Close Encounters of the Feral Kind
In early June 2009, I glanced out the kitchen window as I was talking on the phone. It startled me to see a mother cat with two kittens approaching my driveway. I ran out the front door still carrying the phone. I told my mother on the other end that I was seeing something terrible. It was morally unethical to my senses that a cat with babies would be loose outside.
I came around the corner of the house and approached them head-on in an attempt to block their path. What I witnessed changed my perception. This "close encounter of the feral kind" opened my eyes to a generally unseen reality. Feral cats are among us.
Beauty even when its not pretty:
They reminded me of scorpions the way they moved. A mother cat with two kittens walking in a strange synchronized rhythm: their heads turning from side to side and their bodies low to the ground. It was an odd primitive dance of cautionary locomotion. She had taught her babies this walk of stealth and surveillant head movement. I was mesmerized and alarmed. I felt powerless in the face of such pure instinctual intelligence.
I looked into the mother cat's eyes and we exchanged pieces of our souls in that moment of time. Intensely dedicated to motherhood and cleverly skilled at obscurity, it was only out of dire necessity that she had exposed her brood in the human realm. Optic yellow rays emitted from her eyes in bright daylight as a warning. She is a feral cat. She is wild.
What elegant markings: mostly black with white eyebrows and whiskers, white bib, black bow-tie, and one full-length white glove. An old-world longhair of generations past who had managed to survive on shear fright and fury.
I too was responsible.
These living creatures had been betrayed by the machine of human neglect; byproducts of the "throw-away" society. I personally felt the pain of that ugly acknowledgment in my heart.
Sadly, I admit, this was not the first time we had encountered each other. I had chased her out of my yard years ago. Our eyes had met then too. She had comically resembled the cartoon cat Sylvester on the run in a funny skit. Far from comical now.
Once while I was conducting a lesson with a Bible student, I was told that there had been a black and white cat sitting at the screen slider door for the hour. Perhaps just curious or hungry? It wasn't my cat, so we scared her away. People were unresponsive to meet her needs and were to be feared.

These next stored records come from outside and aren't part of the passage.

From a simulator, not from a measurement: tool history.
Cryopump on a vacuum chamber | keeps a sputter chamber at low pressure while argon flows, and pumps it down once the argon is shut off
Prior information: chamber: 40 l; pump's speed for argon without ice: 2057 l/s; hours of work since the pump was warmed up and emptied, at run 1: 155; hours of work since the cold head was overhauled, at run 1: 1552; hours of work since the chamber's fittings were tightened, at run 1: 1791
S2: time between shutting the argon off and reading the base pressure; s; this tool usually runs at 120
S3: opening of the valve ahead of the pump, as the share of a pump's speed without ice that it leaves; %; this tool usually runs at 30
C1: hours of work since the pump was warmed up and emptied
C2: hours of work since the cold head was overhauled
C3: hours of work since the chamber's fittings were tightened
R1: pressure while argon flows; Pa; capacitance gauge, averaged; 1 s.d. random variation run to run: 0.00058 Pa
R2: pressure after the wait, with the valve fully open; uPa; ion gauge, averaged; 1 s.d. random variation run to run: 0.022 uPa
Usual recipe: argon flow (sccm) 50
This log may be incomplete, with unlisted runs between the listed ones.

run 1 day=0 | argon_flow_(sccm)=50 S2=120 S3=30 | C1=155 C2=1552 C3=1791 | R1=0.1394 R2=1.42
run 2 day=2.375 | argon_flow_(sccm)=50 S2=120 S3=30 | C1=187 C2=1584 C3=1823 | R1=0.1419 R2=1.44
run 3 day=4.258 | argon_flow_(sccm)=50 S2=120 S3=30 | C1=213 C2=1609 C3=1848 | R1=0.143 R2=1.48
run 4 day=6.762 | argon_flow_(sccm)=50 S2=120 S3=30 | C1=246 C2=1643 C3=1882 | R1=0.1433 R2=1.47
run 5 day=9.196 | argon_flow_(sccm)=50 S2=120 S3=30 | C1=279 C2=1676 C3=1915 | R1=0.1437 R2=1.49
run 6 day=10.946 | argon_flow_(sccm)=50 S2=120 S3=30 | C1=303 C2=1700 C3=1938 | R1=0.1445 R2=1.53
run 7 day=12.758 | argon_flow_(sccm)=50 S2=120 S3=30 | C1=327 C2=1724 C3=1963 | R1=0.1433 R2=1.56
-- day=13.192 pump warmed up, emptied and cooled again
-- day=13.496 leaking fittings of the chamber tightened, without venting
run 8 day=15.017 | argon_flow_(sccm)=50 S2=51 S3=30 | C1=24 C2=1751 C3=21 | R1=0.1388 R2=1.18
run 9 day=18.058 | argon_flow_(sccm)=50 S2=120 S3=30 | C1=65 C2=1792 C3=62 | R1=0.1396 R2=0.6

My concern did not matter now. She was riveted on one thing: to escape an encounter with a human and to keep her precious babies safely in line and in formation, one on each side of her. One kitten was longhaired like her with patches of brightly colored calico. The other kitten was gray tabby. The kittens were fat-bellied and well-fed looking. The trio maneuvered past me.
Where were they going?
In wonderment, I observed her mission. This mother cat was teaching her kittens to cross the road! Busy Heights Ravenna Road right on the curve where it turns into Sheridan. The cars go so fast around that curve! I needed to stop these cats. I hollered, "NO!" I am not sure that my voice was even audible as I realized it was useless. The mother cat successfully crossed with the tabby kitten. The calico was left sitting upright on its back legs at the road's edge terrified and crying, and looking both ways. It finally made a careless bolt into traffic as it saw its mother and sibling bounding away on the other side. The calico narrowly escaped being hit by a truck.
"This will not happen again on my watch."